Another Review at MyShelf.Com

Red Letter Days
BY Sarah Jane Stratford

Berkley
Feb 25, 2020/ ISBN 9780451475572
Biographical Historical
Fiction (1950)

Reviewed by Elise Cooper

AMAZON

Red Letter Days by Sarah Jane Stratford blends romance, politics, and history. This story is very relevant today with unproven accusations, a Red Scare, and no due process. Yet, this book is not about the current political situation in America today, but about the dark era in the 1950s called McCarthyism, where writers, actors, producers, and directors were accused of being Communists.

“I wanted to show how women were involved with and affected by McCarthyism, after reading about the Red Scare. My main character, Phoebe, like so many others, did not know how she was named as a Communist. Many did not know who named them whether activists, union leaders, teachers, or members of the NAACP. All got accused and hurt. I also wanted to explore the relationship between two women and how they could survive and thrive under adverse circumstances.”

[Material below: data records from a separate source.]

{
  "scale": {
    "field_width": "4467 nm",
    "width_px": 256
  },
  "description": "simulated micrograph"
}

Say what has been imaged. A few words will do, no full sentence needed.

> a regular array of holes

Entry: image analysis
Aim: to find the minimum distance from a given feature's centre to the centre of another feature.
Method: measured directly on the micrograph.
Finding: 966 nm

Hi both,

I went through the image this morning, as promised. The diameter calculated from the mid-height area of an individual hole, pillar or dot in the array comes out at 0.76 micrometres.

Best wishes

The story begins with the main character Phoebe Adler striving to make it as a screenwriter. Unfortunately, it turns into a living nightmare after someone accuses her of being a Communist. After finding herself being blacklisted, she decides to ignore the subpoena of the Un-American Activities Committee, HUAC, and run away to England. This is partly influenced by her desire not to name names and the need to continue to have a paycheck to support her ill sister, Mona. In England, she meets Hannah Wolfson, who is a successful TV producer that hires blacklisted writers. The main focus is the production of the TV series “Robin Hood,” an adventure story for children, but with symbolic plotlines.

“The real Hannah saw it as very symbolic. “Robin Hood” steals from the rich to give to the poor. The shows explored ideas of how to treat others, and to support one another. Blacklistees saw “Robin Hood” as an outlaw in his own country. It was very much what happened to the Jews in Germany. One day they were living their normal life, and the next day, boom, they were not citizens but subjects with no rights. There was the attitude: ‘You are Other. You are different. You are evil.’ I found the TV shows very entertaining and great adventure stories. The stories were very sophisticated with a high-class production. There was an underlying non-political message they wanted to get across to children that included to be open-minded, be a person who helps others and push back against bullies.”

Interestingly, there is a sub-plot that involves a mystery. Phoebe is not safe since she is hounded and harassed by FBI Agent Glynn. He wants to arrest her and bring her back to America to appear before HUAC, and will do this by any means possible, legal and illegal. For both Phoebe and the reader, these scenes create anxious moments as danger lurks in every corner. Those in the FBI have their own agenda and will do almost anything to promote it, showing that the FBI should stand for Fear, Beware, and Intimidate.

The author explained, “Everyone must decide who is trustworthy and who is not. This drove people apart and ruined friendships, even marriages. The level of paranoia became so high because people were targeted and followed. People even had to watch their words. This is why I put in the book, ‘They can blacklist someone because someone else points a finger, but they can’t shut down a show without proof of what they’d call a crime. The phone tapping and harassment were based on real events. In fact, phone tapping was rampant. Agents could enter people’s houses and search for anything incriminating. People were actually followed. Of course, I exaggerated with Phoebe for the point of the story. I do think the higher echelon of the FBI had an attitude, ‘by any means necessary,’ using the excuse that they were protecting the public.”

There is also a peripheral story of how women must face barriers to work outside the home. In London, just like America, working women are looked down upon, expected to marry, have children, and not take jobs away from men. Through Hannah’s eyes, readers can see the struggle and guilt working mothers had to face within the family as well as society. Phoebe, on the other hand, has a relationship with someone who seems very willing to accept that she can work and find the time to be involved with a man.

Although politics is a backdrop, the story is very character-oriented. It shows how the riveting characters connect and disconnect with one another as readers decide who is trustworthy and who is not.